That said, your family apparently needs cash now - more than it needs your full-time attention to home and kids, and that's legitimate, too.

Please let your husband know that you saw the "free time" comment as unfair, because you take pride in the way you've supported him and your kids.

After that you'll need to set aside your defensive impulses, and instead undertake a serious accounting of the housework and child-rearing that a part-time job would displace, and do your best to attach a money value to it. The whole point is to enable more financial stability. Figure out where you can best be deployed for the family good, and get to it.

Q: I know that my college-age daughter is hooking up (having sex) in college in a nonrelationship environment. She is happy, well-adjusted, gets good grades, and has always been very popular but never "in a relationship." She has been very private, and now I am heartbroken and feel like a failure for not being able to prevent her from making these choices. She seems fine, but I am not. Do I just need to let go?

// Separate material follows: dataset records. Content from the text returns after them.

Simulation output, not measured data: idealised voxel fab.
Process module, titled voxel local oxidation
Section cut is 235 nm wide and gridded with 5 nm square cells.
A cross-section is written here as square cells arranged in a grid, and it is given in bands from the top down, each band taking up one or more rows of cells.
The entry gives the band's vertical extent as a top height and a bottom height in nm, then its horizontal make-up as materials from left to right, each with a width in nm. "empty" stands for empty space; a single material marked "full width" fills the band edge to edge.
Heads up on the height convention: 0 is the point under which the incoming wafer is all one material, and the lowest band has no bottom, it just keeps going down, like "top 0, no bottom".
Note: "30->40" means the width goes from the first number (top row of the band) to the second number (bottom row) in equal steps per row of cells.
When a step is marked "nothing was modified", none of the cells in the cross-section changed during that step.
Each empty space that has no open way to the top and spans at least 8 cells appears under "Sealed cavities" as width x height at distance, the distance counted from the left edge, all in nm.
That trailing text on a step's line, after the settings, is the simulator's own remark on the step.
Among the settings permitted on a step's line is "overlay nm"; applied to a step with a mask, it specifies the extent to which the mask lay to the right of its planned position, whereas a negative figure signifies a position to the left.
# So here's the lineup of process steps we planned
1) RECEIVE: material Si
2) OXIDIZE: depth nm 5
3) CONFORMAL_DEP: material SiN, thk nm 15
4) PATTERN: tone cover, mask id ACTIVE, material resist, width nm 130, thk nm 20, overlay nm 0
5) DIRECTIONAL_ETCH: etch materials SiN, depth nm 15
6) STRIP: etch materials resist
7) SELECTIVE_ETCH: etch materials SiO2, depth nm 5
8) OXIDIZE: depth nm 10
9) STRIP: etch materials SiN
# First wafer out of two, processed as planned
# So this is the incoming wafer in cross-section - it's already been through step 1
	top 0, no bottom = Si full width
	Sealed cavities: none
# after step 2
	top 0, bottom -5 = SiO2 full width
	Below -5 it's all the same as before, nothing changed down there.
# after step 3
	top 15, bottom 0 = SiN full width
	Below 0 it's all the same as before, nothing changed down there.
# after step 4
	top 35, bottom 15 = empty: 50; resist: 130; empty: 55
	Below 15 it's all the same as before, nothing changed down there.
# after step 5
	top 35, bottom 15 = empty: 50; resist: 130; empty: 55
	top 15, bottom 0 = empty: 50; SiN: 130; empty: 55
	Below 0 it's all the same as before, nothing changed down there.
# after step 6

A: The most important things you can do are not judge her, not take responsibility for her choices, and not let these choices overwhelm your other knowledge of her.

This is her business entirely. She's committing sexual exploration, not armed robbery.

Since you're taking it so hard, I suspect you came to child-rearing with some black-and-white views.

Try to see this as trying her own rules in place of her parents'. Never pretty, that process strengthens the person she will ultimately become.